Nothing in the order approved by the majority answered those criticisms.

Here, in simpler form, is what the Court’s new order required:

First, the college need not file a form prescribed by the government to claim the accommodation that would shift the legal duty to its insurer or plan administrator to provide the actual birth control services.  The college objected even to filing that form, saying it put the college into the middle of assuring access to those services.

Second, the college need only write a letter to the government to claim an exemption.

Third, since the college has already written and sent such a letter, that is enough to block the government from enforcing the mandate in any way against the college.

Fourth, the order declared that it was not intended to affect “the ability of the [college’s] employees and students to obtain, without cost, the full range of contraceptives [approved by the federal Food and Drug Administration].”

And, finally, to make it possible for that access to remain, the Court said the government may rely on the college’s letter to the government as the mechanism for facilitating the access to the birth control services.  There is nothing in existing government regulations that allows such a letter instead of the government form, and nothing in those regulations that says such a letter is enough to guarantee access to birth control.  But the Court order appears to be, in effect, a rewrite of those regulations.

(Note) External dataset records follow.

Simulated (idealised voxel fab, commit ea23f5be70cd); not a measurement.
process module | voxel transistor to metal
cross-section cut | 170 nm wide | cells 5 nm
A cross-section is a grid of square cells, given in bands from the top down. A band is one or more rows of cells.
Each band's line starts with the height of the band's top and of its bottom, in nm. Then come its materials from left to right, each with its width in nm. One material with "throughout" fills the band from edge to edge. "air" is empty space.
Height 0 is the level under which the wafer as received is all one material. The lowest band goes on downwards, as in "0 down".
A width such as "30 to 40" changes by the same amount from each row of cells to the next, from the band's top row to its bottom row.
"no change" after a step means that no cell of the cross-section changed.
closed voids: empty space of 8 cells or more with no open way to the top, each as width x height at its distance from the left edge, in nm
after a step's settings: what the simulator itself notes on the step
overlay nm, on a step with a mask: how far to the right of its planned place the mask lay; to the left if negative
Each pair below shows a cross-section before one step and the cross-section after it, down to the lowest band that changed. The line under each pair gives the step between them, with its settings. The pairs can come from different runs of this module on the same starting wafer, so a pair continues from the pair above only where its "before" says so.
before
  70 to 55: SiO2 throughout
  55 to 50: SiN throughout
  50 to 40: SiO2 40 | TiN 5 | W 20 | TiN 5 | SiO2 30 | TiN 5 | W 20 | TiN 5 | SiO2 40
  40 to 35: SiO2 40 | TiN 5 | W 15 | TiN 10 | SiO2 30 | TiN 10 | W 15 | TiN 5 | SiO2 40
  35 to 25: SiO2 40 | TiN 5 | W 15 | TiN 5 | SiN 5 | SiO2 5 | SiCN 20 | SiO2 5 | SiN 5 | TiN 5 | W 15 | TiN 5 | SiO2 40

As the Wheaton College dispute was unfolding before the Court this week, the Obama administration told the Court that, if it did stop enforcement of the mandate against the college (in the way that the Court has now done), that would deprive the college’s employees and students from birth control coverage.  Whether the government will now treat the Court’s order as clearing the way for that coverage is unclear at this point.

Although the order was limited to the request by Wheaton College alone, other religious non-profits are making the same plea for additional protection against the mandate.  And the dissenting opinion on Thursday foresaw that “hundreds or thousands of other objectors” would now be eligible for the same protection.